The Real World. Now that we’ve all had that little laugh, let’s take a look at a suit filed against the show’s producers by one Golzar Amirmotazedi.
A woman claims that cast members of MTV’s “The Real World D.C.” got her drunk and kicked her out of the show’s house after she refused to have sex with a cast member, then called her a “hot mess,” and “that ugly girl,” and indicated on the show that she “was mentally unstable.”
I missed this episode because I tend to find better uses for my time; I was probably swimming in the ocean or building a factory. Anyway, Amirmotazedi’s camp claims that the consent form was signed while she was drunk and thereby invalid. I can’t really offer a shred of legal insight here, but I hope MTV has to pay up. If they do, maybe they’re less likely to pay man-children to feed liquor to barely-21 women until they don’t know which street they’re on.

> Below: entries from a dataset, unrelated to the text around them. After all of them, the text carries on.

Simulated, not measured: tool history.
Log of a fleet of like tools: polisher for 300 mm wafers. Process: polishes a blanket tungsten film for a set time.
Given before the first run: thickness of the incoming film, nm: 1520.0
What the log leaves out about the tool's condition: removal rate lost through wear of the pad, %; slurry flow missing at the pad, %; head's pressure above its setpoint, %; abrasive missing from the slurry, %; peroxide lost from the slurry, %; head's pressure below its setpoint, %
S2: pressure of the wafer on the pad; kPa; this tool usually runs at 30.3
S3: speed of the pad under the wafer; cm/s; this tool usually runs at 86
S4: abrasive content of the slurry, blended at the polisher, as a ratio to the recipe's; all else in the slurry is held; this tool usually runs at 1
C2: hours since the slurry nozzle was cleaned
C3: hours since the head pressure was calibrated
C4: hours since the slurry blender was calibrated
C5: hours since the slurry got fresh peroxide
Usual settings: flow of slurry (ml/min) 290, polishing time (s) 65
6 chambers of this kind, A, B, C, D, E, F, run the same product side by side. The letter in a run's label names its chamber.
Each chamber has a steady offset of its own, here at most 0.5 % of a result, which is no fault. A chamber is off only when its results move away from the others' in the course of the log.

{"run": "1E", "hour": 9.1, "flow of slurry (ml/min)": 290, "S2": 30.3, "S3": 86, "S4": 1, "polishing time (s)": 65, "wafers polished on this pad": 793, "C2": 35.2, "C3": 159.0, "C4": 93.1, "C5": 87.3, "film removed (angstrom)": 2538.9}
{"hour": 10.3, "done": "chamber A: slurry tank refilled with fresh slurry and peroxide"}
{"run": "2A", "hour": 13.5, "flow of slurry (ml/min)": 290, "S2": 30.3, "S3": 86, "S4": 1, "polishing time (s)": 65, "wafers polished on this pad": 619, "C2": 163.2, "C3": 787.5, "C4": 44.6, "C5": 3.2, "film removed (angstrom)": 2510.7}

Pictured are the two bros in question, Andrew and Josh. Andrew, who apparently just got his hair cut by a ceiling fan, looks like a Salvador Dali painting of Janet Reno. Josh, meanwhile, went to a barber and said, “yo, make my head look like Jan Stenerud’s football helmet, only keep it black because I am a Raiders fan because I am lamer than the day is long.” Yes, now the two of you are the targets of half-hearted ad hominem insults. Drown your sorrows in Bacardi Silver. It tastes like candy, bros! Why you wanna drink that bitter shiznozz when you can drink this? Plus, you can just twist off the cap.